The questions ranged from transparency of the city budget to education to keeping Everett affordable for all residents. Perhaps the most striking takeaway from the forum was how little the candidates differed on the major issues, with DeMaria noting at the end that his administration already is doing what “the other candidates are talking about.”
All three candidates pointed to the pressing problem of overcrowding in the local schools and the need for new school buildings, including a new Everett High School.
“We need to make commitments to meet the overcrowding in schools,” said Capone. “This has been a problem for a long time. We need to invest in all students. We must do what it takes. Students of today will be the leaders or workers in tomorrow’s society. Education must be a top priority.”
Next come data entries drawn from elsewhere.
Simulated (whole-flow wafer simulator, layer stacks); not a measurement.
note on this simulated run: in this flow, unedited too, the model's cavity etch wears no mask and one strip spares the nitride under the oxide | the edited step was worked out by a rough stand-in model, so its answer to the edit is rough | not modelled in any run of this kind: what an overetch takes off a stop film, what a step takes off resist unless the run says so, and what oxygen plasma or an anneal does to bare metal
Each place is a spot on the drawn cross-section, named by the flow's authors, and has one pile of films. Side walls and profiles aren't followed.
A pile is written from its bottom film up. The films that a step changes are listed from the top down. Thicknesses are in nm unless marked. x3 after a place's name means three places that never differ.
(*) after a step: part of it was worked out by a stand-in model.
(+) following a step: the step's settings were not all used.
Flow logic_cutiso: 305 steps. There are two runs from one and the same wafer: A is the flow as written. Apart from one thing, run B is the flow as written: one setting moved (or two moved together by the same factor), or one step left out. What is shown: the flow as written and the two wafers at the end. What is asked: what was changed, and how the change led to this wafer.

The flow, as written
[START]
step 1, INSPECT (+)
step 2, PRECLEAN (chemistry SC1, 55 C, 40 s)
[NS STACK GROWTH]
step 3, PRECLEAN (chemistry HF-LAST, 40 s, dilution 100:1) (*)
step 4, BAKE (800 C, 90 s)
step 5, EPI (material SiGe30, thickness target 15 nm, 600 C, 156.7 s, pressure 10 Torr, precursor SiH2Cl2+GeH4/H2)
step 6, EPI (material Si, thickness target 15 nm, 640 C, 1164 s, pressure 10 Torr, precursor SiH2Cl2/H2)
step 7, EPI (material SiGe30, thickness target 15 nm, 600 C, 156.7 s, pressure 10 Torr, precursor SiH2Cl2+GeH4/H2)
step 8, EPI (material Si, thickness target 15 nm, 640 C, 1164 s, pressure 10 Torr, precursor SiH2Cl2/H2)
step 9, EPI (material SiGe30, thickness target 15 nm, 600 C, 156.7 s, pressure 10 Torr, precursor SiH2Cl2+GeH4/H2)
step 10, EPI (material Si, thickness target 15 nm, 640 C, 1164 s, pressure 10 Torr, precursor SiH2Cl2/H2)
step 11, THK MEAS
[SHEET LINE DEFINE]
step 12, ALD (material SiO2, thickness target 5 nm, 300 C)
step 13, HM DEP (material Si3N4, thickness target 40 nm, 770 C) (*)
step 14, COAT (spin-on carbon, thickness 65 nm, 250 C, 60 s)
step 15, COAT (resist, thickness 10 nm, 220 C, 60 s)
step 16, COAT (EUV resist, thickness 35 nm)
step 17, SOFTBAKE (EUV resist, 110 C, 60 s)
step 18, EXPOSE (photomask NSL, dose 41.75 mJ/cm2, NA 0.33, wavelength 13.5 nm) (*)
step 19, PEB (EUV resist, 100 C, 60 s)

Adrien concurred, adding, “We have overcrowding issues. We need more schools and we need vocational and trade schools.”
“We take public education seriously,” said DeMaria of his administration’s efforts to meet the needs of Everett’s growing student population. “We need a new high school with vocational programs that will give students a career. We have already added 400-600 students at the Webster Extension that is located in the old high school. We must work on reducing class size.”
The candidates also were asked how they would represent “all the people.”
“We must do everything possible to make sure that everyone knows that they have an inclusive city,” said Capone. “Everett belongs to all of us. The people’s voice does matter. It would be a tremendous honor to be mayor. I want your opinions.”
“I would create a separate government office to deal with immigrant issues like education, and creating a mobile city hall,” said Adrien.
“I represent all the people of Everett, all of whom are included in my decisions,” said DeMaria. “We are working on making the boards and positions in City Hall more diverse.”
The candidates gave their perspectives on policies to help long-time residents and their families remain in the city at a time when rents and home prices are skyrocketing.
“Affordability is key,” said Capone. “People are priced out of the market. We need to increase affordable housing and foster more home ownership. We need to eliminate wasteful spending and cannot overdevelop.”
“We should establish a separate office for housing and home issues,” said Adrien. “Homelessness is on the rise. Other cities offer legal help to residents. We need policies for people to buy their own home. Housing is a human right.”
”People want to live in Everett,” said DeMaria, who noted that there currently is a home improvement program in the Office of Community Development office to assist low-income residents. “We need to increase the supply of housing to bring down rents and in so doing, bring down the demand that is forcing people out.”
The candidates summed up their principal positions in their closing statements.
“I am committed to Everett,” said Capone. “Much has been accomplished, but more needs to be done. Overdevelopment is destroying neighborhoods. We need to invest more in education — we spend $2,000 less (per pupil) than other communities. We need to improve the quality of life for all residents.”
“We have the potential to create opportunities for all,” Adrien said. “People need food and shelter. People say, ‘City Hall is not for us.’ We need full investing in schools.”
“You see the investments being made in infrastructure repairs,” said DeMaria. “We already are doing everything that the other two candidates are talking about,” with the mayor adding that under his administration, “Everett taxpayers have the third-lowest property tax bills and seventh-lowest water bills.”